Is Africa’s oil and gas sector under threat?
Photo credit: New African

The gathering of oil and gas companies at Africa Oil Week this year was characterised by a number of concerns regarding the sector’s prospects. Held in Cape Town in early November, the most immediate worry expressed at the event centred on plummeting oil prices and the impact of this trend on investment flows into new exploration.

Oil prices have been on the decline since the middle of 2014 when oil was commanding prices in excess of $100. By November, they had fallen to under $80 a barrel. At that price, the viability of the kinds of new frontier exploration that typify activities in Africa look particularly risky.

Weak oil prices have already had a huge impact on Africa’s largest economy, Nigeria, where the government relies on hydrocarbons for 80% of its revenues. Due to fears over tumbling prices, the Nigerian Stock Exchange all-share index went into freefall in November. In a bid to defend its currency, the Central Bank of Nigeria (CBN) has used its foreign reserves, which have descended to a four- month low, in order to avoid the need to increase interest rates or devalue the naira. By the end of the Africa Oil Week conference, on 7 November, Nigeria’s foreign exchange reserves had dropped for more than two weeks, sliding to $38 billion. It is estimated by Deutsche Bank that Nigeria needs an oil price of $126 a barrel to balance its budget. Were the oil price to continue its precipitous fall, a rise in interest rates and/or a devaluation of the currency would seem inevitable for Nigeria. This would deal a serious blow to President Goodluck Jonathan’s election prospects next year.

However, for all Nigeria’s woes, Rolake Akinkugbe, the Head of Energy and Natural Resources Coverage at First Bank of Nigeria, reminded the Africa Oil Week conference that only a minority of Africa’s 54 countries actually possess known oil and gas reserves. Even fewer actually export hydrocarbons, and as she pointed out, the effect of lower oil prices is generally welcome news to Africa’s majority of non-producers.

The next sub-prime crisis?

Another major concern for the oil and gas industry currently comes from the threat of climate change. More pressure has been exerted on the industry recently following the publication of a landmark report by the Intergovernmental Panel on Climate Change (IPCC). The publication issued the starkest warning yet that the world is on a path to a temperature rise of four degrees, a scenario scientists say would be “catastrophic”.

As Rajendra Pachauri, the IPCC chief, warned: “We have little time before the window of opportunity to stay within two degrees [of warming] closes. To keep a good chance of staying below two degrees, and at manageable costs, our emissions must drop by 40% to 70% globally between 2010 and 2050.”

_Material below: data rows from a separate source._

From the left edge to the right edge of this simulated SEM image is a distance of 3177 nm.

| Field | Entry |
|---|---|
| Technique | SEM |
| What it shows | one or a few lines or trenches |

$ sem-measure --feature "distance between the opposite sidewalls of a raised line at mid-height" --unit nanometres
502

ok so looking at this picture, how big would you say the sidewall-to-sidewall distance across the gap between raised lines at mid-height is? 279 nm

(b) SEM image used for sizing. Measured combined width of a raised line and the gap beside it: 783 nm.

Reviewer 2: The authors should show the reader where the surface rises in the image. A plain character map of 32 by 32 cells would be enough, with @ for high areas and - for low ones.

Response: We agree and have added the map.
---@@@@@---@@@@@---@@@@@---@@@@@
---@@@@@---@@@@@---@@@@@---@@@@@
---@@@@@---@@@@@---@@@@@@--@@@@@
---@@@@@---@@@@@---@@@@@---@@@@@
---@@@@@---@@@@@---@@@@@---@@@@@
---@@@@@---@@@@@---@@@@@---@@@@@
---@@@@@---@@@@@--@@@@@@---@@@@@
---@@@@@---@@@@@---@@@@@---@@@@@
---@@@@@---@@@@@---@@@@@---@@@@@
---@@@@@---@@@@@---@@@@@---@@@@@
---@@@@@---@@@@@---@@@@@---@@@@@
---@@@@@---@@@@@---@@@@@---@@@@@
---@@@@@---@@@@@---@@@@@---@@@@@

Given these warnings, the oil and gas industry in Africa fears new emissions legislation could curb their activities. The burning of fossil fuels accounts for around 37% of all global greenhouse gas emissions, and 7% of global oil and gas supplies come from Africa. There have of course been plenty of similar alarms raised by experts and scientists in the past, but what makes the newest report particularly significant is the political backing it has received.

UN Secretary-General Ban Ki-Moon threw his weight behind the panel’s findings, stating: “Human influence on the climate system is clear, and clearly growing.” Meanwhile, US Secretary of State John Kerry claimed that “those who choose to ignore or dispute the science clearly laid out in this report do so at great risk for our kids and grandkids.”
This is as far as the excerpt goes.